Oil Security and Friendly Suppliers: Where Are We Now?
Mexico will be unable to sustain its current level of oil exports to the United States, said Duncan Wood of ITAM at a conference hosted by the Woodrow Wilson Center's Canada, Mexico, and Brazil Institutes. The conference assessed the potential ramifications for the United States and Canada of shifting North American oil supplies in light of Mexico's projected decline in oil production. The conference also examined the prospects of Brazil emerging as a major supplier of oil to North America. Wood was joined on the panel by Joseph Dukert, an independent energy consultant, and Otavio Cintra of Petrobras.

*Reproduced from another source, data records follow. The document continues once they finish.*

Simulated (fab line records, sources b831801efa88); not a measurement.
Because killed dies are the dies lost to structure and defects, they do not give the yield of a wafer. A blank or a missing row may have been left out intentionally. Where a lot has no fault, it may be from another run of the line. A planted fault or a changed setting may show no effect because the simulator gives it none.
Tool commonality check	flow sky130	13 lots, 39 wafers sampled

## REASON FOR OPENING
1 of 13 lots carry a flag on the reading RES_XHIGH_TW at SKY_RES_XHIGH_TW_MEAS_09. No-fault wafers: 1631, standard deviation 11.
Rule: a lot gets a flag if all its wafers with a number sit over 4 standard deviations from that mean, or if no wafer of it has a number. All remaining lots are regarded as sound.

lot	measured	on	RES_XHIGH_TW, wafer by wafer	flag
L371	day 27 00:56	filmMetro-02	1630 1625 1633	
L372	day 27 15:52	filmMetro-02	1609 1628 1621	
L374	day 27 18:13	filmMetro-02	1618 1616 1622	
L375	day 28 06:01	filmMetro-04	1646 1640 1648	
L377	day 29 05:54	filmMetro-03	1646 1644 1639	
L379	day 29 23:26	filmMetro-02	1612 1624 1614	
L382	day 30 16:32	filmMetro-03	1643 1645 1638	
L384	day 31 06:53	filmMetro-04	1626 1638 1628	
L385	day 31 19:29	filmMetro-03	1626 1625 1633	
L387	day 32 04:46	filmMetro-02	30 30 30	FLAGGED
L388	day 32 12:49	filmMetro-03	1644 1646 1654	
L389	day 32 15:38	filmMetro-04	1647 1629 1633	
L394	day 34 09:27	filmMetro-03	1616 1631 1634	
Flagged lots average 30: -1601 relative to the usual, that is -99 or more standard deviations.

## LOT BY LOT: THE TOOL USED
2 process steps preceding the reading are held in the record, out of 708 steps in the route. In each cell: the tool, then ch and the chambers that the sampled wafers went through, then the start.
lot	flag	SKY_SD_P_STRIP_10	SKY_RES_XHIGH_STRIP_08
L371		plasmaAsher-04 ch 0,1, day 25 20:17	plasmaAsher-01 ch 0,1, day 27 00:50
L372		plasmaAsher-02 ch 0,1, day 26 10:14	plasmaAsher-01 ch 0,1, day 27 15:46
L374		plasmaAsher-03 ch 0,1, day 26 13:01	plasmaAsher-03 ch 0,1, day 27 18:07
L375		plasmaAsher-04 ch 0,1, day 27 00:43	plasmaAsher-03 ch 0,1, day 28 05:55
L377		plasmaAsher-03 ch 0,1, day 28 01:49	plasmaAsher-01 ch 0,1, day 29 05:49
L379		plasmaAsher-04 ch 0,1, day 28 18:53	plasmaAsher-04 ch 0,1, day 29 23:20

Mexico has consistently been one of the top three sources of U.S. oil imports. According to Wood, Mexico's oil exports to the United States rose steadily throughout the 1980s and 1990s before peaking in 2004. Since then, slowing production from Mexico's Cantarell oil field and the absence of significant new discoveries have led to a decline in Mexico's oil production and exports. In fact, Wood said that oil production at Cantarell has declined so much that it no longer represents Mexico's largest source of oil—Mexico's Ku-Maloob-Zaap (KMZ) oil field overtook Cantarell as the country's largest producer in March 2009. This is extremely significant since Cantarell produced three times as much oil as KMZ just two years ago.
Wood maintained that while Mexico has significant oil reserves left in the Gulf of Mexico, Pemex, Mexico's state-owned petroleum company, does not have the technology necessary to recover the oil. He also said that the Mexican government has staked much of its hopes for the country's future oil production in its Chicontepic oil field. Although the Mexican government believes Chicontepic will be able to produce between 550,000 and 700,000 barrels of oil per day by 2017, Wood said that the complex production, high investment, and new technologies required to extract the oil may make reaching such a target extremely difficult.
Wood described the future of Mexico's energy sector as increasingly bleak. He estimated that rising energy demand and shrinking production will result in Mexico losing its status as a net exporter of energy by 2025. Consequently, the United States will have to turn to other suppliers in the near future to make up for the expected shortfall in Mexican oil exports.
The Future of North American Energy Security
Mexico's declining oil production does not pose a threat to North American energy security, said Dukert. He explained that Mexico's oil production does not represent a large enough share of the world market to drastically affect the price of oil even if its oil production sharply declines. Dukert also pointed out that while Mexico's oil production is falling, the country's natural gas sector is thriving and likely to produce a record output of the resource in 2009. This record output, combined with the increasing capacity of Mexico's domestic natural gas generation, will enable the country to free up some of its oil production for export. In addition, North America's continued development and use of renewable energy sources will also lessen the continent's need for oil, said Dukert.
Dukert argued that while Mexico's decline in oil production may not pose an imminent threat to North American energy security, each NAFTA member faces similar energy challenges and calls to reduce carbon emissions. Canada, noted Dukert, has peaked in conventional oil production and the country's ability to increase its oil exports to the United States relies heavily on the continued development of Alberta's oil sands, which poses its own set of environmental challenges. Consequently, Canada, the United States, and Mexico would benefit from working collaboratively on energy and environmental issues through existing trilateral institutions, such as the North American Energy Working Group, to help ensure the continent's economic prosperity and energy security is maintained.
A question addressed throughout the conference focused on whether Brazil's recent oil discoveries might enable the country to increase its exports to the North American market. Panelists noted that Brazilian oil exports to the United States are already increasing. Cintra suggested that Brazil will be in a strong position to bolster its oil exports in the near future, thanks in part to substantial offshore oil and gas discoveries made in Brazil's Espirito Santo Basin. Cintra noted that Petrobras' current oil production in Brazil alone is expected to increase from current levels of 2.05 million barrels per day to 3.92 million barrels per day by 2020. He acknowledged, however, that Petrobras will have to overcome several challenges in order to meet future production targets, including maintaining a sufficient workforce for construction and operations, and having the necessary capital and investment available to develop new oil sites.